If $M$ has an $F$-acyclic resolution: $$0\longrightarrow M\longrightarrow X^0 \longrightarrow X^1 \longrightarrow X^2\longrightarrow\cdots$$

It is claimed (In Lang (2002) on page 797 line 11) that I can find an injective resolution: $$0\longrightarrow M\longrightarrow I^0 \longrightarrow I^1 \longrightarrow I^2\longrightarrow\cdots$$

and a cochain map from the first resolution to the second, such that each $i\geq 0$ the morphism $X^i\to I^i$ is a monomorphism.

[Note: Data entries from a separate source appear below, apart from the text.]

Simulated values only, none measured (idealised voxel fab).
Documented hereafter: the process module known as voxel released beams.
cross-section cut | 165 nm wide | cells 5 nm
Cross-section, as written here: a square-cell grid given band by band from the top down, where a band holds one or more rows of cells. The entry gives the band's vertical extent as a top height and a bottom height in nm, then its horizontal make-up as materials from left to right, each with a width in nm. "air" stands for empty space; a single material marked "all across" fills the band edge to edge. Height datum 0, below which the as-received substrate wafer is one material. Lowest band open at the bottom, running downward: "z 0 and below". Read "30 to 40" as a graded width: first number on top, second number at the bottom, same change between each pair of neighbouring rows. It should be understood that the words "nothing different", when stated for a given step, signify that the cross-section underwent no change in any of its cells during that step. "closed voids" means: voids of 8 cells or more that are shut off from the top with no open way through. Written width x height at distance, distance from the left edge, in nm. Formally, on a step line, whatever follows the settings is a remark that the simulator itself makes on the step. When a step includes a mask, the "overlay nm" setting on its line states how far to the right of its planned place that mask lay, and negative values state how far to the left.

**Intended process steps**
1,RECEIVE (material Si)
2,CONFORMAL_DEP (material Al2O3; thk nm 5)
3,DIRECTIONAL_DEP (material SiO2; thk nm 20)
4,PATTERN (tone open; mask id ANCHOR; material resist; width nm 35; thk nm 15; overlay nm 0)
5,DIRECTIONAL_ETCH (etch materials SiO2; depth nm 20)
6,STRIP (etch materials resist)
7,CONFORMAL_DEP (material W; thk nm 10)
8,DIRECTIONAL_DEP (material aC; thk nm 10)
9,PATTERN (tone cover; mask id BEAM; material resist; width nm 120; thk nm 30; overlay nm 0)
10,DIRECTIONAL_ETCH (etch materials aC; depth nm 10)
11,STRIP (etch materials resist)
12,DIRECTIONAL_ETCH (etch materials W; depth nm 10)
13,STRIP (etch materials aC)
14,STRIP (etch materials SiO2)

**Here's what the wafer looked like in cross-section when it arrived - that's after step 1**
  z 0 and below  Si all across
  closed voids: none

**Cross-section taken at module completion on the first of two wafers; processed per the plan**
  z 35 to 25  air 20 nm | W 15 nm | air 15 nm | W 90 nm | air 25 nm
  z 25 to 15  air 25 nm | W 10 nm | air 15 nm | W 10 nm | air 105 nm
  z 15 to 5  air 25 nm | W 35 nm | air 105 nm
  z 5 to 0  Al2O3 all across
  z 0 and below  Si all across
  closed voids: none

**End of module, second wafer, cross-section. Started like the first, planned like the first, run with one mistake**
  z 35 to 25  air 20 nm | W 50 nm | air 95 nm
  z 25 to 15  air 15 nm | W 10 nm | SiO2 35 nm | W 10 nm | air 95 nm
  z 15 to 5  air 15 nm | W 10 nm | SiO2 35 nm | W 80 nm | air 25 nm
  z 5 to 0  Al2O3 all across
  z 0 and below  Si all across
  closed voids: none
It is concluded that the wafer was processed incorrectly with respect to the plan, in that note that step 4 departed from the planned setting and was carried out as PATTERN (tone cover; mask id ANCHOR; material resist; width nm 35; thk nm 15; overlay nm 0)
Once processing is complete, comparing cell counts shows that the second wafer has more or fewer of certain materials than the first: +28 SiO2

Question: How do I find such an injective resolution, with such a chain map?

My attempts are below!

1) Using that we have enough injectives, I can find a monomorphism $X^0\to I^0$ for some $I^0$ injective. Then by composition I can find a morphism $M\to X^0\to I^0$. This gives me the monomorphism $M\hookrightarrow I^0$. Similarly using enough injectives, we can find a monomorphism $X^1\hookrightarrow I^1$ for $I^1$ injective. Then using the composite $X^0\to X^1\to I^1$ and that $I^1$ is injective, we induce a morphism from $I^0\to I^1$. We can do this inductively to obtain a cochain map between $0\to M\to X^\bullet$ and $0\to M\to I^\bullet$, with these monomorphisms for all $k\geq 0$ $X^k\hookrightarrow I^k$ for $I^k$ injective. But I can't show that the bottom row is exact, and hence I cannot show that this $I^\bullet$ an injective resolution. In fact part of me doubts that it even is (even trying to chase elements fails, since I have no epimorphisms appearing).

1b) I tried taking cokernels in each degree so that I could try to do something with the epimorphisms it gives me. Mainly I want to apply $F$ and use the long exact cohomology sequence, to make use of the $F$-acyclicity. But unless I can show exactness on the second row, I can't ensure $F$ will preserve the short exact sequence of complexes.

2) I tried using that we have enough injectives to induces a monomorphism from $M\to I_M^0$ and a monomorphism $X^0\to I_{X^0}^0$ and taking the direct sum, which I can show is also an injective object, and then repeating this for $I_{X^0}^0\oplus I_M^0$ and $X^1$, so on. But this seems highly non-exact (in fact all the morphisms in this bottom row are probably injective...)

3) I think the category of chain complexes has enough injectives, but I don't think an injective object in the chain category looks like what I want.

4) I couldn't think of any way to take the injective resolution first, and then choose compatible morphisms such that the result follows.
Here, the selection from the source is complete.